IN 1978 two of Argentina’s 1978 World Cup winning team, Osvaldo Ardiles and Ricardo Villa, joined English football club Tottenham Hotspur. Spurs, as they are known, had just secured promotion to football’s first division. The signings were a sensation.
Spurs had pulled off a masterstroke.
Neither player spoke much English. But ‘Tottingham’ (more on that later) had that in hand. The players took English language lessons at the East Grinstead firm of Interlingua. The tutor was Matthew Burran.
Ossie was a fast learner.
In 1981, Spurs won the FA Cup, which back then was a big deal.

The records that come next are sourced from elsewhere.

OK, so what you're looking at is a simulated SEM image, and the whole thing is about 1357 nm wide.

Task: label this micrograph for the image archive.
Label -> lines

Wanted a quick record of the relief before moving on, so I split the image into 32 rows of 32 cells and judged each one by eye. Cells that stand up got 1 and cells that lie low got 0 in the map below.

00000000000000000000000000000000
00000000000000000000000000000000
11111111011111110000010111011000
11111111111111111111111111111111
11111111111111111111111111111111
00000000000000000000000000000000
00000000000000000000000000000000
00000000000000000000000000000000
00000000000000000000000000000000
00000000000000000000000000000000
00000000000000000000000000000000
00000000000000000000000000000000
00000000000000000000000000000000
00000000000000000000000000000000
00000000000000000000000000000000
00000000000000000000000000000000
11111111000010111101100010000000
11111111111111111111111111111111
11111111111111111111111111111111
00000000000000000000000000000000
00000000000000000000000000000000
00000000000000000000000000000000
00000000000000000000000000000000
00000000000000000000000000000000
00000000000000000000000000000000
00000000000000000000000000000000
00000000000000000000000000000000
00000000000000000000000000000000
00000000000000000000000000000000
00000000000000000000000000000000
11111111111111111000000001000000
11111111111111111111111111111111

One highlight was Villa’s mazy goal.
The second highlight was the team’s jingoistic Cup Final Song, Ossie’s Dream. Chas and Dave were, as ever, brilliant. But the song was stolen by Ardiles, who pops up after the 1min 32s mark.
One year later, Spurs were in the final against fellow London club Queen’s Park Rangers.
Spurs won the replay 1-0. Buy neither Ardiles nor Villa played.
Ardiles had returned to Argentina to prepare for the World Cup finals while Villa was omitted because of the on-going hostilities of the Falklands War.
The Foreign Revolution has more:
Ardiles’s attachment to his adopted country made the fallout from the Falklands War ever more painful. Keith Burkinshaw recalled how he first heard news of the conflict, on the morning of 3 April 1982. “We were due to play in the FA Cup semi-final against Leicester at Villa Park that day. When everyone went to bed in the team hotel the night before everything was fine. The next morning the two lads told me that our countries were at war. They’d been up literally all night talking to people back home. They’d hardly slept. I had to make a decision whether or not to play them.” In the event, only Ardiles was picked to start and Spurs won 2–0. Burkinshaw recalled that Ardiles got “some terrible stick” from the crowd. In the aftermath of the game there was intense media debate about whether or not it was right and proper for the Argentinians to continue playing for Tottenham while Britain was at war with their country. Matters were further complicated because Ardiles was due to return to Argentina to begin pre-World Cup training with his international side. When he left for Buenos Aires after the FA Cup semi-final, his departure was taken in some quarters as a political statement. Burkinshaw insists it was a pre-arranged move that had nothing to do with the Falklands. “Before the semi-final, I’d already agreed that he could go home to prepare for the World Cup in Spain. The press said at the time it was because of the war. That was wrong. The decision had been made before the war even started.” Villa, who was not involved in the World Cup, stayed in England and played on during the war, although he removed himself from contention from the FA Cup final, played on 22 May while the hostilities were still raging.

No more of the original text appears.